Lessons in Abbreving, Part 1

One thing I’ve learned in highschool, is that everyone speaks differently. Some kids talk in all slang, and some sound so formal you’d think they were talking to the president.

There is one form of language used by a select group of students at Leesville that is causing confusion everywhere. Abbreviations.

It sounds simple, but its  more than just taking the end off of the word. There’s complicated rules that most non-abbreviators could never understand.
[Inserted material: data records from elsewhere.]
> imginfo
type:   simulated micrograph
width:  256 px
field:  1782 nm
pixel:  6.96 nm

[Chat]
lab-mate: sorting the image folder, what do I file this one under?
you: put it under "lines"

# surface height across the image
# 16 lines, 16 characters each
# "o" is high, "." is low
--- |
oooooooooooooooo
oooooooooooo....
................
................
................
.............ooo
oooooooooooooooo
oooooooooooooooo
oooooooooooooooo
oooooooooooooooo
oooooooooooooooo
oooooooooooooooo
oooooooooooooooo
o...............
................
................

In order to clarify some of the abbreviation confusion, I decided to investigate this odd form of language. I started by paying a visit to my friend Nicole Neidrick, a sophomore, who said “ Me and my family abbreviate all the time, its just what’s in these days.” When asked how she started with this language, she said “I abbreviate because me and my sister wanted to develop a language to communicate and have fun.”

When asked about the rules of abbreviations, Neidrick was quick to respond with “You cannot abbreviate one syllable words. It just doesn’t happen.” This is a very true statement, since abbreviations usually consist of taking the last syllable or two off the end of a word.

Another important rule has to do with the abbreviation of compound words. It simply cannot be done, unless you can abbreviate the two words separately. . For example, the compound word “Butter Fly” cannot be abbreviated as “Butter,” it must be abbreviated as “But Fly”

Although abbreviating is just a fun way to communicate with friends, not everyone is okay with this form of language. In particular: parents. “Abbreviating is not allowed in my house,” said Laurie Hilyer, mother of a Leesville sophomore, Noel Hilyer. “It’s just too hard to understand.”

In the end, opinions on abbreviations tend to fall half and half. Half are pro-abbreviation, thinking that abbreviations are “Hular” while the other half thinks they are either too confusing, or just plain annoying.

Overall, as long as you follow the rules, and make sure not to abbreviate in more serious situations, abbreviating is the perfect way to spice up any conversation.

About the Author

Katy Huis, Editor-in-Chief
Katy has been on staff since her sophomore year, starting as a staff writer. With hard work and diligence, she earned a junior editor position and ultimately became Editor-in-Chief her senior year. She will pursue a degree in journalism in college.

2 Comments on "Lessons in Abbreving, Part 1"

  1. Noel Hilyer | January 4, 2010 at 11:13 am |

    I personally am an abbreviating fanatic, its pretty much what keeps me going everyday. Well that and video games.

  2. Will Woodhouse | October 23, 2009 at 8:37 pm |

    I must say, I’m a little confused. Is the title misspelled? Or is “abbreving” supposed to be short for “abbreviating?” Also, while I don’t particularly know her, I believe its “Niedrich”.